In [2]:
# Dependencies and Setup
import pandas as pd

# File to Load (Remember to Change These)
file = "Resources/purchase_data.csv"

# Read Purchasing File and store into Pandas data frame
heroes_df = pd.read_csv(file)
heroes_df.head()

Unnamed: 0,Purchase ID,SN,Age,Gender,Item ID,Item Name,Price
0,0,Lisim78,20,Male,108,"Extraction, Quickblade Of Trembling Hands",3.53
1,1,Lisovynya38,40,Male,143,Frenzied Scimitar,1.56
2,2,Ithergue48,24,Male,92,Final Critic,4.88
3,3,Chamassasya86,24,Male,100,Blindscythe,3.27
4,4,Iskosia90,23,Male,131,Fury,1.44


In [39]:
#Player Count
unique_heroes = len(heroes_df["SN"].unique())

In [40]:
#player count summary table
player_count_df = pd.DataFrame({"Total Players": [unique_heroes]}) 
player_count_df

Unnamed: 0,Total Players
0,576


In [41]:
#item count
unique_items = len(heroes_df["Item Name"].unique())

In [42]:
#average purchase price
average_price = round(heroes_df["Price"].mean(), 2)

In [43]:
#total number of purchases
total_purchases = heroes_df["Item Name"].count()

In [44]:
#total revenue
revenue = heroes_df["Price"].sum()

In [8]:
#Purchasing Analysis (Total) summary table
total_purchasing_analysis_df = pd.DataFrame({"Number of Unique Items":[unique_items],"Average Price":average_price,"Number of Purchases":total_purchases,"Total Revenue":revenue})
total_purchasing_analysis_df

Unnamed: 0,Number of Unique Items,Average Price,Number of Purchases,Total Revenue
0,179,3.05,780,2379.77


In [45]:
#count of male players
male_df = heroes_df.loc[heroes_df["Gender"] == "Male","SN"]
total_male = len(male_df.unique())
#total percentage of male players
percent_male = round((total_male/unique_heroes)*100, 2)

In [46]:
#count of female players
female_df = heroes_df.loc[heroes_df["Gender"] == "Female","SN"]
total_female = len(female_df.unique())
#total percentage of male players
percent_female = round((total_female/unique_heroes)*100, 2)

In [47]:
#count of unkown players
other_df = heroes_df.loc[heroes_df["Gender"] == "Other / Non-Disclosed","SN"]
total_other = len(other_df.unique())
#total percentage of unknown players
percent_other = round((total_other/unique_heroes)*100, 2)

In [48]:
#Gender demographics summary table
gender_demographics_df = pd.DataFrame({"Total Count":[total_male,total_female,total_other],"Percentage of Players":[percent_male,percent_female,percent_other]})
gender_demographics_df

Unnamed: 0,Total Count,Percentage of Players
0,484,84.03
1,81,14.06
2,11,1.91


In [49]:
#male purchasing analysis
male_purchasing_df = heroes_df.loc[heroes_df["Gender"] == "Male","Price"]
male_purchase_count = male_purchasing_df.count()
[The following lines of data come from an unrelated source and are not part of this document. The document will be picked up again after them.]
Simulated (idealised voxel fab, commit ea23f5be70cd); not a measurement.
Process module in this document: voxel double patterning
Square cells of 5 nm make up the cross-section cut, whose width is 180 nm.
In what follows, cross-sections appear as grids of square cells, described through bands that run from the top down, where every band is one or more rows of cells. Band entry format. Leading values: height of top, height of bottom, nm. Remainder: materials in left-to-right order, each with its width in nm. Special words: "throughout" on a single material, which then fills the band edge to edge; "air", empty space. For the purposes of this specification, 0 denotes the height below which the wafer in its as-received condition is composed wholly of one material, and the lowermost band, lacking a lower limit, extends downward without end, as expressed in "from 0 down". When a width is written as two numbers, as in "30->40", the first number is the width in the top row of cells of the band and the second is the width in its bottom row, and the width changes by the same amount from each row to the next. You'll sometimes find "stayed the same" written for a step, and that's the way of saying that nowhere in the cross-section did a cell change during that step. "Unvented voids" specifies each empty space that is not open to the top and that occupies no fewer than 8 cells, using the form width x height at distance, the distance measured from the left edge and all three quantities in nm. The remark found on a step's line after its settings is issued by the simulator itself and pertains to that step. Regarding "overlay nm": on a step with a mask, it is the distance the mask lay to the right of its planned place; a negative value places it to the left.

male_average_price = round(male_purchasing_df.mean(), 2)

male_purchase_total = male_purchasing_df.sum()

average_male_purchase = round(male_purchase_total/total_male,2)

In [50]:
#female purchasing analysis
female_purchasing_df = heroes_df.loc[heroes_df["Gender"] == "Female","Price"]
female_purchase_count = female_purchasing_df.count()

female_average_price = round(female_purchasing_df.mean(), 2)

female_purchase_total = female_purchasing_df.sum()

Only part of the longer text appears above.